Here's an example of an event data specification for a "User scrolls down 50%" event:

Interaction data:

  • action: set to "scroll" in the instrument
  • action_subtype: set to either "up" or "down" in the instrument
  • action_context: percent of the page where the user completes scrolling (example: "0.5" for 50%), set in the instrument
  • page_content_language: populated by the Metrics Platform
  • page_title: populated by the Metrics Platform
  • mediawiki_skin: populated by the Metrics Platform
  • performer_pageview_id: populated by the Metrics Platform

The action property

Each instrument is required to set the action property when submitting an event. For click interactions, the value of action should be set to "click". For other types of interactions, you can choose a custom value for action, such as "session_init".

Interaction data

In addition to action, Metrics Platform supports interaction data that you can customize to fit the needs of your instrument. You can set these properties to any meaningful value to provide the data required for your event.

Contextual attributes

Contextual attributes are fields in the event data that provide information about the performer who triggered the event and the wiki where the event occurred. The values of contextual attributes are populated automatically by Metrics Platform when the event is generated. While each client includes a few contextual attributes automatically, most attributes must be enabled in the instrument's event stream configuration. For a list of available attributes, see Contextual attributes.

Choosing a schema

Every instrument must designate a schema that will be used to validate the event data. Most instruments should use one of the Metrics Platform base schemas:

If your event requires data that is not supported by the base schemas, you can create a custom schema for your instrument.
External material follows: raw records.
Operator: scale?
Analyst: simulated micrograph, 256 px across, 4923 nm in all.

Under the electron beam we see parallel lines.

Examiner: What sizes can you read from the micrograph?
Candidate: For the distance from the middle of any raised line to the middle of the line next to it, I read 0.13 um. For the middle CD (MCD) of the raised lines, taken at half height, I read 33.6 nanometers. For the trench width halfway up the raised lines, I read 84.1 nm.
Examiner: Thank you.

Follow the data collection guidelines

All data collection activities must follow the data collection guidelines. Once you've identified the applicable risk tier, you can use your measurement plan and instrumentation spec to complete the steps in the guidelines under "What should WMF teams do next?".

Configure the stream

Once you've completed the necessary steps in the data collection guidelines, you're ready to launch your instrument. The first step to launching an instrument is configuring the event stream where the events will be published. See the stream configuration guide.

Code the instrument

You can write your instrument code in the WikimediaEvents extension or in your product codebase. See the API docs to learn how to code an instrument.

You should write instrument code in the WikimediaEvents extension unless your codebase is clearly intended for use only by Wikimedia. This is because MediaWiki and other Wikimedia-maintained codebases can be installed by third-party wiki admins. Those admins shouldn't have to install instruments and supporting code (the EventLogging, EventStreamConfig, and EventBus extensions) in order to get a feature to work.

Document the instrument

Now that your instrument is active, complete these steps to document your instrument:

  • Publish a summary of your instrument on wiki: Create a wiki page that summarizes your measurement plan and the data collected by your instrument. This helps provide transparency to the wider community about the data that WMF collects. You can create this page as a subpage of your codebase or project page. For example, see mw:Extension:WikiLambda/Metrics.
  • Update the instrument list: Add your instrument to the instrument list with links to documentation.
  • Make your instrument documentation discoverable: Your measurement plan and instrumentation spec are important resources for data analysts and code maintainers. To help people find these documents, link to them from your codebase wiki page, README, project page, DataHub page, or other frequently used documents. Duplicated documentation is more likely to be outdated, so always try to maintain a single source of information.

Review your data

The Event Platform has documented the process for viewing and querying events in both Beta and Product environments. This is the best current method to check that your instrument is generating events as expected.

Decommission the instrument

While instruments that measure product health may be long lived, instruments that capture metrics related to an experiment should be disabled once the experiment is complete. See Decommission an instrument.